Runners#

In django-pipelines the pipelines and runners are kept separate meaning how the tasks are ran can me modified based on on your requirements.

To specify a runner to use for pipelines set PIPELINES_PIPELINE_RUNNER. By default this is set to the eager runner (pipelines.runners.eager.Runner).

Currently pipelines ships with the following runners:

Eager (pipelines.runners.eager.Runner): This will run all tasks to run in sequence, locally.
Celery (pipelines.runners.celery.runner.Runner): This will create a celery canvas that will run the pipeline on celery workers.

Ordering#

All runners must follow the following rules:

A task cannot run without all of its parents being completed
A task without a parent can be ran at any point
If a pipeline has an iterator the runner must run all pipelines independently. If one errors, the rest should be ran to completion.
If a task has an iterator the runner must run all instances of the task before running any child tasks. If any tasks in the iterator fail, the remaining tasks should be cancelled. This cancellation isn’t guaranteed however (for instance tasks already running on a celery worker may complete) but all child tasks are guaranteed to be cancelled.

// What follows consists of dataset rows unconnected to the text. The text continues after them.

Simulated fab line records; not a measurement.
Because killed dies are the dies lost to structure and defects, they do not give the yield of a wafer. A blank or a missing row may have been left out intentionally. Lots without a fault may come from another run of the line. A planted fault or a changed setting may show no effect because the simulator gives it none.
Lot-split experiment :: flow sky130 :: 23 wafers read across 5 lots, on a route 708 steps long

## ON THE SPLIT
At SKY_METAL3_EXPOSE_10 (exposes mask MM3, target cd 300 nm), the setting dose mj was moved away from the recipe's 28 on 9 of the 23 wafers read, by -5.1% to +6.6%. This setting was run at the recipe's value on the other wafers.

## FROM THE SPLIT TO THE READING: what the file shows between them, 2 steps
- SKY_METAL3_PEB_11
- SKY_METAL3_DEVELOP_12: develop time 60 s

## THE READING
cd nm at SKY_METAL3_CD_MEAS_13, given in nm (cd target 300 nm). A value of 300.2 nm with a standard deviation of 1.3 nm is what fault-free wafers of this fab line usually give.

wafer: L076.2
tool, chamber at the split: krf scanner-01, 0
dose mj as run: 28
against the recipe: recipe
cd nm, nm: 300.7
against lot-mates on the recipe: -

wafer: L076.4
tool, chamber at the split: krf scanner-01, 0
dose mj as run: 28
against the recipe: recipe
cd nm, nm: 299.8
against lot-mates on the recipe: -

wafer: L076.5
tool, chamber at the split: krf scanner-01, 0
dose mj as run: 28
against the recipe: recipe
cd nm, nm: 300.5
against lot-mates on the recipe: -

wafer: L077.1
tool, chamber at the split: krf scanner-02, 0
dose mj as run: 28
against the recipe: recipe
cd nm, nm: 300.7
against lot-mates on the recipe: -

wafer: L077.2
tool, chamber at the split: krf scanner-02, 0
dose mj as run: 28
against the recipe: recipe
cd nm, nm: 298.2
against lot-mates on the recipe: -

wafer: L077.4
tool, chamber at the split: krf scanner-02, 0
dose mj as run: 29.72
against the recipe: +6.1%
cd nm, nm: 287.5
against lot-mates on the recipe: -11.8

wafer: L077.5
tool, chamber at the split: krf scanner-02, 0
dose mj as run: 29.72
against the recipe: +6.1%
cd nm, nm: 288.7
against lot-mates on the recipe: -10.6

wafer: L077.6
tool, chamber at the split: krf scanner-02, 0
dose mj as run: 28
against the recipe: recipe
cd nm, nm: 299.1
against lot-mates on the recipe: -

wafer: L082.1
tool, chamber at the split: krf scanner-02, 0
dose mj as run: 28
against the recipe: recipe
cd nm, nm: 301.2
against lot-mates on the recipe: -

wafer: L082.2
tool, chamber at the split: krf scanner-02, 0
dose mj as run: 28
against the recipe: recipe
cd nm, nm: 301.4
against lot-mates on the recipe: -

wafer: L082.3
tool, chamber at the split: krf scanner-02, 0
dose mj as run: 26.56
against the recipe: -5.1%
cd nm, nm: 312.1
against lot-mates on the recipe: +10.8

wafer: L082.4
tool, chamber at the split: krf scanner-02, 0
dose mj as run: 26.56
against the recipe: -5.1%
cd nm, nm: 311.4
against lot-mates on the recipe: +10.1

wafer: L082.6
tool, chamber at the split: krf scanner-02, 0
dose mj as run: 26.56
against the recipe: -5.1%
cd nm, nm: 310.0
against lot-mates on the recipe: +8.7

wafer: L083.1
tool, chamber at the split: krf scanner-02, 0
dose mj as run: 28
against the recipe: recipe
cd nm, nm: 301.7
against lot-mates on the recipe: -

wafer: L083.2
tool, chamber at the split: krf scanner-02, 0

It is down to the runner to decide how to interpret the task graph and schedule each task. It is allowed to do this in any way as long as these four rules are followed.

Eager Runner#

The eager runner runs all tasks in series on your local machine. This is useful when developing a pipeline but is not intended for use in production.

Celery Runner#

The celery runner is designed to build a celery canvas which is then scheduled on a group of celery workers. Each pipeline in an iterator will generate it’s own canvas building a chain of tasks, each of which will be chord if an iterator defined.

It is left to the reader to design and implement their own celery deployment. Here is the celery documentation with some useful information for implementing with django.

Custom Runners#

To build a custom runner a start_runner method must be defined taking 2 parameters:

pipeline_execution (a PipelineExecution object)
reporter (a PipelineReporter object)

This should build a schedule that will run each task and catch any errors and record them in the results storage. To help with this the base PipelineRunner class provides 2 methods:

get_task_graph: Which creates a TopologicalSorter object from the task dependencies (see the graphlib documentation).
get_flat_task_list: Which provides a list of TaskExecution objects that can be ran in order to abide by the rules set out above.

If the pipelines are successfully scheduled the method should return True otherwise return False or raise an Exception.